Favorite Yeast for Dark Mild?

Have been playing around with different yeasts in my dark milds, I have used Wyeast 1335 a few times with good results but looking to expand horizons a bit.  Hoping for something that is a true top cropper for harvesting purposes and something that drops pretty bright on it’s own as I like to throw these on cask.  Recommendations?

I’ve had best results with WY1318.

Cool, I will make sure to add a couple packs to my order today.  I have heard it is pretty standard for NEIPA’s but have you tried it with ordinary bitters or would I be better sticking with a dedicated separate yeast for the bitters?

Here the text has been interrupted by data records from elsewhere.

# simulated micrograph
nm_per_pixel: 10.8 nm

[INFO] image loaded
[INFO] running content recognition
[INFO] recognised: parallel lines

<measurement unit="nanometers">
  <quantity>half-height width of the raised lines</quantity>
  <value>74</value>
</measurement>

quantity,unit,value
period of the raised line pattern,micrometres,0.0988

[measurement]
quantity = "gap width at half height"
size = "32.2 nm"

1318 is great for a mild, not so much for a bitter.

I’ve used wyeast 1968 with good success.

1469 and 1318 are my go-to’s for anything bitter, mild, or porter. (the latter includes stouts.) I tend towards the 1469 for hoppier beers, and the 1318 matlier ones. Doesn’t mean that one is better in say a bitter than the other, just depends on the recipe/how it’s brewed.

I’ve stopped using 1968. It somehow always comes off as too clean…maybe I just taste it as being too fruity in the wrong way? I’ve also never had issues with unwanted diacetyl in 1469/1318, the levels have always been appropriate. 1968 has produced too much diacetyl, requiring a D-rest, even for me.

I actually have a mild in cask fermented with 1469 but from the hydro sample I think that I might concur that it would probably a better bitter yeast.

While I haven’t brewed a mild with it, I’ve seen plenty of recipes for mild over on Ron Pattinson’s blog.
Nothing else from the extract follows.